By Eden Chua
I applaud MOE’s sexuality education programme for covering a wide variety of themes such as “Human Development, Interpersonal Relationships, Sexual Health, Sexual Behaviour, Culture, Society and Law” to educate youths in Singapore.
However, can MOE’s sexuality education programme be improved further on the issue of homosexuality?
According to the MOE website: “homosexuality is covered in one lesson in the lower secondary package. The lesson seeks to inform students of the definition of “homosexual”, and that homosexual acts are illegal under Singapore law.” Even though homosexuality is touched on, it is scarcely enough.
While it is not wrong that sexuality education should reflect social norms of Singapore’s society, we need to acknowledge the fact that homosexuals do exist among us. By just doing the “touch-and-go” on the issue of homosexuality, it will most likely confuse homosexual teens and will not provide them with the support or knowledge to face who they are.
Furthermore, with the Internet at their fingertips, these teens might then turn to other less-than-ideal sources to find answers to their questions on homosexuality.
MOE could consider going more in-depth into the topic of homosexuality and include lessons on the issue of homosexuality throughout secondary school years and JC years, instead of just one lower secondary lesson, adopting a neutral stance instead of tilting the balance to either advocating homosexuality or being against homosexuality.
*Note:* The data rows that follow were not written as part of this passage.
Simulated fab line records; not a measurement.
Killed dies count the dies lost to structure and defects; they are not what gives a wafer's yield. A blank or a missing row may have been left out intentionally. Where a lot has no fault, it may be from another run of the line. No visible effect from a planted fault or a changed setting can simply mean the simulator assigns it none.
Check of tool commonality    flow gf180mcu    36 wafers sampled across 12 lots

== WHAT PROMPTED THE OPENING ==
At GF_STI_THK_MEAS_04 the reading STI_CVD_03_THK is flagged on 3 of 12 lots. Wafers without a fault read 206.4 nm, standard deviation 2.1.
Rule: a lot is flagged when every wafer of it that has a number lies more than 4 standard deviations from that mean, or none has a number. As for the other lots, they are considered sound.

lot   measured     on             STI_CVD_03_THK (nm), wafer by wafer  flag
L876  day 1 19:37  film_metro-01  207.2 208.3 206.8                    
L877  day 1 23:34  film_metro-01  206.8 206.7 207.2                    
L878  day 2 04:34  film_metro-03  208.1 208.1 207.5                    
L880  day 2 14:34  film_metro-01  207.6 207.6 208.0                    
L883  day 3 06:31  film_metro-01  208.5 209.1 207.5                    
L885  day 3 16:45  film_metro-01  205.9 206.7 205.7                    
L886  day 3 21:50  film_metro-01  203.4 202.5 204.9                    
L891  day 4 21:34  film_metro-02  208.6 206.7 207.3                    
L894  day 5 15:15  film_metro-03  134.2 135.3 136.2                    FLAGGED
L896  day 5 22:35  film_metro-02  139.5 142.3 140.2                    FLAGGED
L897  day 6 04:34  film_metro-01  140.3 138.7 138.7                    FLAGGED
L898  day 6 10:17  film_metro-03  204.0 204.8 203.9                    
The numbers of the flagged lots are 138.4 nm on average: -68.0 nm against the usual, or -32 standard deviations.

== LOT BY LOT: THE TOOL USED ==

While some might argue that by teaching students more about homosexuality, MOE would appear as promoting gay rights, I beg to differ. MOE would instead be going one step further in adequately informing students on the real world instead of creating an artificial environment for youths to grow up in by brushing aside the issue of homosexuality.
It is prudent that we stop trying to shield our youths from issues that are somewhat controversial in our society, in order to mould them into young adults that are able to hold their own against international counterparts, by being able to form their own opinions and unafraid to speak up and defend said opinions.
Lastly, we often complain that Singaporean students are too afraid to speak up and are instead more comfortable following others all the time. However, we need to question ourselves: Are we the cause of it?